In Issue

  • Whether a reserve was properly classified as 'roadside' or a 'pathway' for the purposes of the Road Management Act 2004 (VIC).
  • Whether the Council had properly identified the stormwater pit as a hazard posing a risk to pedestrians using the reserve at night.

The Background

At approximately 8pm on 14 September 2008, the plaintiff was walking along a footpath in suburban Shepparton to purchase dinner when he decided to cut across a reserve which was part of a series of parkland areas under the control of and maintained by the defendant council. The plaintiff jogged across the road prior to entering the reserve in order to avoid an oncoming car and subsequently slowed to a walk.

About 9 metres in from the edge of the reserve was a stormwater pit which protruded 120-130 millimetres above ground level. There was no lighting in the reserve. The plaintiff tripped over the stormwater pit and suffered injuries.

The Decision at Trial

The court rejected the defendant’s statutory defence under section 107 of the Road Management Act 2004 (Vic) that it did not owe the plaintiff a duty in circumstances where the reserve was defined as a ‘roadside’ as opposed to a ‘pathway’. It was held section 107 did nothing to restrict the duty owed by the defendant as the infrastructure manager of the stormwater system.
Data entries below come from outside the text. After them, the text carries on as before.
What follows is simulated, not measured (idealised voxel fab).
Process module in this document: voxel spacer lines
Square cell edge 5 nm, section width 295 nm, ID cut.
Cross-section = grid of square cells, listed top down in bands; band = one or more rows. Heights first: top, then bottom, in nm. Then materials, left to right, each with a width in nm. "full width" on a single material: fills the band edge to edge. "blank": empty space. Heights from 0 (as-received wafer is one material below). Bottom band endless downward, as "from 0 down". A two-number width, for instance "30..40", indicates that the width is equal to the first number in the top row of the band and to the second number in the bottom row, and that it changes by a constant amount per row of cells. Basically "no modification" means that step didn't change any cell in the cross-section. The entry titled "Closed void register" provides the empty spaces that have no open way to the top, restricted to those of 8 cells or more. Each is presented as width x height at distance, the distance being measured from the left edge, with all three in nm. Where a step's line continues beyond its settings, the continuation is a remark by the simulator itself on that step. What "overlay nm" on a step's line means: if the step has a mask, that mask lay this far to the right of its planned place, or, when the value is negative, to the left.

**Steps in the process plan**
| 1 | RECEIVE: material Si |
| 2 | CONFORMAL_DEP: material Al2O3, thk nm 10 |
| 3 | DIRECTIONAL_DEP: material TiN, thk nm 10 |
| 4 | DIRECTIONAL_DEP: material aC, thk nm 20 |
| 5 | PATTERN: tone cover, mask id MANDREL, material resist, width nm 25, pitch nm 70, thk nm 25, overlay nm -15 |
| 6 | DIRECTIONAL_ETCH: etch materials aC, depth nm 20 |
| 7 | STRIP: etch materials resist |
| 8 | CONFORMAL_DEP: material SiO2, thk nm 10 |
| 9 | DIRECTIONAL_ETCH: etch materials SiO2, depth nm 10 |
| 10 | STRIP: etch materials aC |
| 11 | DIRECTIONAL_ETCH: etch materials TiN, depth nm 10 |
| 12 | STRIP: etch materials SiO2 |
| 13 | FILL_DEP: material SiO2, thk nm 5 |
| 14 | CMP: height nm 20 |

The court held that it was clearly foreseeable that pedestrians would cross the reserve at night, that the risk of the stormwater pit was not obvious based on an objective standard, the risk of tripping and suffering serious injury was foreseeable and that the stormwater pit represented a hazard to pedestrians at night, both in probability and magnitude of risk. The defendant failed to produce any evidence to suggest taking precautions to avoid the risk would be burdensome. The court determined that precautions such as grading the surrounding land around the stormwater pit or painting the lid to provide contrast with its surroundings making it more visible could have been easily and economically implemented.

The defendant was found to have been aware of the hazard, in control of the hazard and should have foreseen the risk of injury which might ensue. Responsibility was apportioned at 85% to the defendant and 15% to the plaintiff (because he had jogged into the area). Damages of $422,710.00 were awarded to the plaintiff.


Where a local authority knows, or ought to know, of an impediment on land it controls and maintains, it owes a duty to users of the land to render that impediment harmless where a danger is not obvious to an ordinary, reasonable person exercising proper care for their own safety. Courts will look at what precautions could easily have been taken to reduce hazards and it is for the authority to provide evidence as to why those precautions were not taken.